It turns out "J.S." is actually Jenny Sue Saxon, a beautiful woman with whom Peter is instantly smitten. But Jenny has a daughter, Jody, who is terrified at the mere mention of Spider-Man. When Peter describes Jody's behavior to Aunt May, May says that the girl is exhibiting all the signs of a molested child.

Friday, July 24, 2020


After a couple months off, The Unboxing returns with two books and a few digital items. First, from Marvel, it's the SENSATIONAL SHE-HULK BY JOHN BYRNE OMNIBUS. I own this run in four formats now -- original comic books, two trade paperbacks, digital versions of those trades, and now this Omnibus. I can't help it; I love Byrne's She-Hulk! Heck, if IDW was ever to offer an Artist's Edition of pages from this run, I'd buy that, too!
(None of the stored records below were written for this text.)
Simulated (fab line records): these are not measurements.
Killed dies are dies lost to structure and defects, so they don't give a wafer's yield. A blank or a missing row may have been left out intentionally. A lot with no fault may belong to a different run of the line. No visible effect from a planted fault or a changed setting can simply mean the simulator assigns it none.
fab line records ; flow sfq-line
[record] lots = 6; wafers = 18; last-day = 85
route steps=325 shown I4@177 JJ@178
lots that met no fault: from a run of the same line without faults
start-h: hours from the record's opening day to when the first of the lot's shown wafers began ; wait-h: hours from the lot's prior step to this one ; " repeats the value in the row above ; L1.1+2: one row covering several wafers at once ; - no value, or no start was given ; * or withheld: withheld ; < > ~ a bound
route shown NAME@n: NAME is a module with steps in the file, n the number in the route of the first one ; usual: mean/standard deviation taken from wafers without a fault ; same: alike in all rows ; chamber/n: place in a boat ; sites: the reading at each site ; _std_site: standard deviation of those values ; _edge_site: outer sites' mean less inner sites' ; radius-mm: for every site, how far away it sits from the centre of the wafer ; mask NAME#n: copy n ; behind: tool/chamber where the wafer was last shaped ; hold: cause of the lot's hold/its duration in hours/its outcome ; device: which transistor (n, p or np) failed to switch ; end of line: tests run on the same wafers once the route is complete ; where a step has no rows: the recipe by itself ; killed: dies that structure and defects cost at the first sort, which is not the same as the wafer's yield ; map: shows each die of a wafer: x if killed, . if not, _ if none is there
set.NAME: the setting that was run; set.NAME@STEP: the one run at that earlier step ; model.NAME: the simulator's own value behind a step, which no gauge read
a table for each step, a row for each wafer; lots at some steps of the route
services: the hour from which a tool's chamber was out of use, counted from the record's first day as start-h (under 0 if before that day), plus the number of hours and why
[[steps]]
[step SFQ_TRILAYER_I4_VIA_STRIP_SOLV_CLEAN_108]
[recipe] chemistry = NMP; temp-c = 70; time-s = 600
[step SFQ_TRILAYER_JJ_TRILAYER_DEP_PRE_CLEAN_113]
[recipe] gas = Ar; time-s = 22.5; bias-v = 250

Which turns out to be a nice segue to our next book, from IDW: DAVE COCKRUM'S X-MEN ARTIFACT EDITION. Prior to buying this, I owned exactly one Artist/Artifact Edition, which hit The Unboxing just about two years ago, and that was the JOHN BYRNE'S X-MEN ARTIFACT EDITION... so you can see where my tastes lie. Further, since I don't buy these things very often, I went ahead and splurged on the signed and numbered limited edition, which has a "virgin" wraparound cover, as well as a Chris Claremont autograph. I did the same thing with the Byrne book a couple years ago -- it was a Comic-Con exclusive, signed and numbered by Byrne.

Monday, July 20, 2020


AUGUST 12TH, 1984 - MARCH 17TH, 1985
By Stan Lee w/Floro Dery & Friends

Spider-Man's 1984 continues with another epic-length storyline -- the start of his second seven-monther in a year! This time, rather than gangsters, the villains are terrorists: a group from the Middle East called Dar Harat, led by the sinister Doctor Mondo. The U.S. government gets wind that Dar Harat is out to kidnap Spider-Man, and a government think tank called the Cerebrum Institute realizes that Mondo plans to duplicate the Web-Slinger's powers for his own agents. In order to warn Spidey, Cerebrum's top thinker, Alana Lamond, enlists the Department of Analysis and Remedial Expedients, a clandestine agency (a.k.a. DARE or "The Department", to lure him out of hiding.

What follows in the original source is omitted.